Data Reconstruction: When You See It and When You Don't
- URL: http://arxiv.org/abs/2405.15753v1
- Date: Fri, 24 May 2024 17:49:34 GMT
- Title: Data Reconstruction: When You See It and When You Don't
- Authors: Edith Cohen, Haim Kaplan, Yishay Mansour, Shay Moran, Kobbi Nissim, Uri Stemmer, Eliad Tsfadia,
- Abstract summary: We aim to "sandwich" the concept of reconstruction attacks by addressing two complementing questions.
We introduce a new definitional paradigm -- Narcissus Resiliency -- to formulate a security definition for protection against reconstruction attacks.
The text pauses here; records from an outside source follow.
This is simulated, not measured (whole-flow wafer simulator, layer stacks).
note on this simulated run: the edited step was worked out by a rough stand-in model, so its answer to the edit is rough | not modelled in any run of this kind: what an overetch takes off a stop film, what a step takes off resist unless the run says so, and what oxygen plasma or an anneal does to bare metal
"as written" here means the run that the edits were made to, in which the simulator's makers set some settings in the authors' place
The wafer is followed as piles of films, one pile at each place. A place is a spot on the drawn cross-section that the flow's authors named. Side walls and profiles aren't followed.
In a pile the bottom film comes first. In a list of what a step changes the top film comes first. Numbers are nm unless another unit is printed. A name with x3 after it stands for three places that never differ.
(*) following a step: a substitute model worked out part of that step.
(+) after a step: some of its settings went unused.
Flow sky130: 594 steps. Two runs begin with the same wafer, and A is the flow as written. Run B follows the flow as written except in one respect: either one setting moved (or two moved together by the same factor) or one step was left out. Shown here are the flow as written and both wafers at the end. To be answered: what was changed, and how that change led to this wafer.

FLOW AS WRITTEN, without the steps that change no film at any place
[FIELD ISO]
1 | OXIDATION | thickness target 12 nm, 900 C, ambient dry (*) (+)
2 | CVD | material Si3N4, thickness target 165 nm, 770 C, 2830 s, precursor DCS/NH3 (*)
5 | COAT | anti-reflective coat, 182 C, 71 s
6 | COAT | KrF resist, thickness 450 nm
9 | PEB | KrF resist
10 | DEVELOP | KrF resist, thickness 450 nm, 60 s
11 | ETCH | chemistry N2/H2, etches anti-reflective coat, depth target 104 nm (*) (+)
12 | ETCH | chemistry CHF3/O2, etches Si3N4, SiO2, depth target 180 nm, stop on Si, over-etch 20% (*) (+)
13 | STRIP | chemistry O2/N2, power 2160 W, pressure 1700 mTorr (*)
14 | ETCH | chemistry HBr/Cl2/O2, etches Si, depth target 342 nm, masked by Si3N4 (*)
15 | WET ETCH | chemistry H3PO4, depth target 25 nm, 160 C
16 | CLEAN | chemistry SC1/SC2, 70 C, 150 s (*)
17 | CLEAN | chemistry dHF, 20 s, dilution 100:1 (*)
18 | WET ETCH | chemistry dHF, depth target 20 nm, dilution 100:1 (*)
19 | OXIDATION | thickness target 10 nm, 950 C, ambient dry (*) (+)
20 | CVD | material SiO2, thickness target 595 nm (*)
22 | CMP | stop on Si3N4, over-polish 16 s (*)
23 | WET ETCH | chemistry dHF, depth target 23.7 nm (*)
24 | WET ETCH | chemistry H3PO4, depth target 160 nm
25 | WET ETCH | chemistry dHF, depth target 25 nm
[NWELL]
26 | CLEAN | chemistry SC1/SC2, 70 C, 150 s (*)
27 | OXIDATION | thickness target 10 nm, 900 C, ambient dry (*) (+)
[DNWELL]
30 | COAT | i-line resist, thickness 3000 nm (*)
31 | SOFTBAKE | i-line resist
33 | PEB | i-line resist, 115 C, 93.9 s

- Score: 75.03157721978279
- License: http://arxiv.org/licenses/nonexclusive-distrib/1.0/
- Abstract: We revisit the fundamental question of formally defining what constitutes a reconstruction attack. While often clear from the context, our exploration reveals that a precise definition is much more nuanced than it appears, to the extent that a single all-encompassing definition may not exist. Thus, we employ a different strategy and aim to "sandwich" the concept of reconstruction attacks by addressing two complementing questions: (i) What conditions guarantee that a given system is protected against such attacks? (ii) Under what circumstances does a given attack clearly indicate that a system is not protected? More specifically, * We introduce a new definitional paradigm -- Narcissus Resiliency -- to formulate a security definition for protection against reconstruction attacks. This paradigm has a self-referential nature that enables it to circumvent shortcomings of previously studied notions of security. Furthermore, as a side-effect, we demonstrate that Narcissus resiliency captures as special cases multiple well-studied concepts including differential privacy and other security notions of one-way functions and encryption schemes. * We formulate a link between reconstruction attacks and Kolmogorov complexity. This allows us to put forward a criterion for evaluating when such attacks are convincingly successful.